Seth MacFarlane’s Sitcom Dads Is Already Bumming Everyone Out
Dads, the Seth MacFarlane–produced sitcom airing on Fox this fall, had its panel at the Television Critics Association press tour on Thursday, and the proceedings went exactly as you’d expect. Before even so much as a pilot has aired, the cast — fronted by Giovanni Ribisi and Seth Green, playing business partners dealing with the return of their fathers into their lives — and the writers — Wellesley Wild and Alec Sulkin, who come from Family Guy and also did Ted with MacFarlane — were defending the show from accusations of laziness, crudeness, and, that old standard, the mining of stereotypes for cheap laughs. Hey, 2 Broke Girls: It looks like you’re no longer America’s no. 1 racist punching bag!
As IGN reports, Fox chairman Kevin Reilly was out in front on Dads, really trying to sell a devil-may-care “I hate this thing too” attitude:
Here’s a thing about Dads that I really ask you to put in context. That’s a pilot. You know the lineage of these writers. … They are the best writers. They are the next generation comedy writers and some of the most sought-after comedy writers in Hollywood. Ted was not an accident. It was not a fluke. Family Guy is not an accident or a fluke. These guys are going to try to test a lot of boundaries. They are going to try to be equal-opportunity offenders. Do I think all the jokes right now are in calibration in the pilot? I don’t. But I can tell you right now, I have never seen a comedy in which all the jokes are in calibration. That’s the nature of comedy. And we have an excellent cast. And I’ll also tell you that in sitcoms, in particular, I think these things tend to stand out a little bit more.
Reilly then read off a bunch of really lacerating reviews — that turned out to be of The Big Bang Theory, before it grew into the huge smash we all know and love today. And, boom, minds blown all over the TCA conference-room carpets.

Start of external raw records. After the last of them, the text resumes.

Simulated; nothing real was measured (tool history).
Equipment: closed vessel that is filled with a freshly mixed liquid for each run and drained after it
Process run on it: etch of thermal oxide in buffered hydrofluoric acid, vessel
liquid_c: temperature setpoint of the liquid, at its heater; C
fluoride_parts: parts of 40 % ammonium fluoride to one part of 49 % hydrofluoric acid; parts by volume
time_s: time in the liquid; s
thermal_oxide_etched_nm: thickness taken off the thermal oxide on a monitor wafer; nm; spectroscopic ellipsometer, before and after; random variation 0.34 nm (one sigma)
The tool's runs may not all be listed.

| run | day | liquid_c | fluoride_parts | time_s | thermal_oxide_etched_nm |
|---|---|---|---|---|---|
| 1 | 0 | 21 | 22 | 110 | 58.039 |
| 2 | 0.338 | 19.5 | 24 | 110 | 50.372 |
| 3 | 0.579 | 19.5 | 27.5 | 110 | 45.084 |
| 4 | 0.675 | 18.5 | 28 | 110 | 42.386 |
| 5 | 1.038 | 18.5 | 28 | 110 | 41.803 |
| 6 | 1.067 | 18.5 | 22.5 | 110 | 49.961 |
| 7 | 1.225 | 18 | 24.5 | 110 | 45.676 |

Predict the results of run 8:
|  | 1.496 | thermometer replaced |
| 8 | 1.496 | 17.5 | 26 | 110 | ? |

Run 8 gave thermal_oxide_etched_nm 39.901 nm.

As for the actual content creators, they mostly stuck to that same line, basically promising that the pilot — which, according to IGN, has “obvious jokes aimed at Asians and Latinas, among other targets, and one sequence involv[ing] Brenda Song’s character, who works for Green and Ribisi, dressing up, at her bosses orders, in a provocative Sailor Moon outfit in order to land a potential client” — wasn’t representative of what’s coming down the pipeline. They promised they weren’t interested in offensiveness for offensiveness’s sake, and that they were more interested in the stories between the fathers and the sons. The various voices on hand also explained it by saying, “The genius of this show is taking really edgy humor and trying to integrate it into family television” and calling it “the racist canary in the coal mine.” And then, this:
Seth Green defended Dads, remarking, “I think that we’ve become a really careful culture” and saying, “Historically, television has been a provocative medium” … He brought up shows like All in the Family and The Jeffersons as examining race relations or other hot button issues, that allowed “Characters to have those conversations in a way normal people won’t.”
Nope. Noooo. No no no. As a conscientious consumer, I will do my best to take you at face value and give Dads a chance to grow beyond what is apparently a boring, racist pilot. In return, you do not get to defend your lazy Sailor Moon jokes by way of All in the Family. Nope. Uh-uh. No way.